How do you sell a customer on a new product and make a positive lasting impression of the store? An interaction at store checkout reveals the good, the bad and the ugly truth about the importance of being accurate.
As the employee scanned my groceries, she took note of the six pack of coconut juice—that trendy, natural hydrator—approaching her on the conveyor belt.
“I prefer coconut water,” she said.
Hmmm... I thought. “Aren’t those marketing terms for the same thing?”
Apparently not.* She went on to explain the three types of coconut liquids, from milder water from the youngest of coconuts to sweeter juice from slightly older coconuts to decadent milk from the fruit’s white lining. I had no idea whether she told the truth, but what she revealed was plausible. And, heck, since she said that she grew up in Hawaii—land of coconuts—I figured she must be a credible source.
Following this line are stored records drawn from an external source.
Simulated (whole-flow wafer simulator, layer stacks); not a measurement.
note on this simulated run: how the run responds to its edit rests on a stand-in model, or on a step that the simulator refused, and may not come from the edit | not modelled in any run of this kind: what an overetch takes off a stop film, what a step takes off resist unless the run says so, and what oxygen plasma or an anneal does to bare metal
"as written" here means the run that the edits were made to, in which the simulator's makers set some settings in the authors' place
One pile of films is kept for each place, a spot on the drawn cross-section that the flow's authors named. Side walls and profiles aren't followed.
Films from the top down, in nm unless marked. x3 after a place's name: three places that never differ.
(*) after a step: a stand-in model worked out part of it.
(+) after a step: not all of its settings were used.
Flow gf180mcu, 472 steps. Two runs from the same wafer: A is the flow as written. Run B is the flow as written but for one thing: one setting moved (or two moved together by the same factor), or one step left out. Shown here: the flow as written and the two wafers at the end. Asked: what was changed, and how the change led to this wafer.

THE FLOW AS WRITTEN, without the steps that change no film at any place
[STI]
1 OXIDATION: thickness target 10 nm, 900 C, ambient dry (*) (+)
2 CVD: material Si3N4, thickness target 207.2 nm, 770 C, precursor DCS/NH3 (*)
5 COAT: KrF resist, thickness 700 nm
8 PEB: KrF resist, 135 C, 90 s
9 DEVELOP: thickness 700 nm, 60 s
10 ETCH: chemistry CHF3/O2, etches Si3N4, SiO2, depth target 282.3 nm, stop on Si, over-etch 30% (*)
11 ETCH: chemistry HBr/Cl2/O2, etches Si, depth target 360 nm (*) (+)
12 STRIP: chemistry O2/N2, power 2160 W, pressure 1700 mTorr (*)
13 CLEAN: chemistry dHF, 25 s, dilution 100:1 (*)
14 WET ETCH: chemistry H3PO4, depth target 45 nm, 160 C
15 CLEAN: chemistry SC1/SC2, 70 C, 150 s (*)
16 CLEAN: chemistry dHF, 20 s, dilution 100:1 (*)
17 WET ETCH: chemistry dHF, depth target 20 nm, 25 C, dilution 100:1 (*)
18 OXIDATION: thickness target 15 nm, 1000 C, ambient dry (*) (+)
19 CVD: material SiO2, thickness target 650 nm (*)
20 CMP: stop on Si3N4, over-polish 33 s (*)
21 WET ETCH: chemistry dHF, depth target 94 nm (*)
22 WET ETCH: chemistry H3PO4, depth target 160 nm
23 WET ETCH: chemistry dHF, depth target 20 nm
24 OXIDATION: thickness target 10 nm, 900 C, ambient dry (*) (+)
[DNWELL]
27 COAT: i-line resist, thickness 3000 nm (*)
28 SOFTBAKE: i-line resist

“What’s your favorite brand?”
“Naked. You can grab one of the cartons on me.”
I took two, for comparison’s sake.
That’s when the conversation took a turn.
“One thing I didn’t see: organic coconut water. Does it exist?”
“Well, we wouldn’t carry it because the coconuts are grown in another country, and we have no way of knowing if they meet USDA organic standards.”
Hmmm... I thought. “What about USDA Organic quinoa?” Not to mention the many other imported products that are USDA certified organic?
And, as if saved by the bell, she rang up my last item and called the score: “That’ll be $61.02.”
The ugly truth
The employee’s spiel on coconut water may have been accurate—at the very least, she was right that some brands are sweeter than others and that coconut milk is a very different product from coconut water. But the second half of our conversation put her credibility in question because I knew better about USDA organic standards. The result? I left with mixed feelings about the store.
*Apparently not to her at least. In fact, food marketers seem to use the terms interchangeably.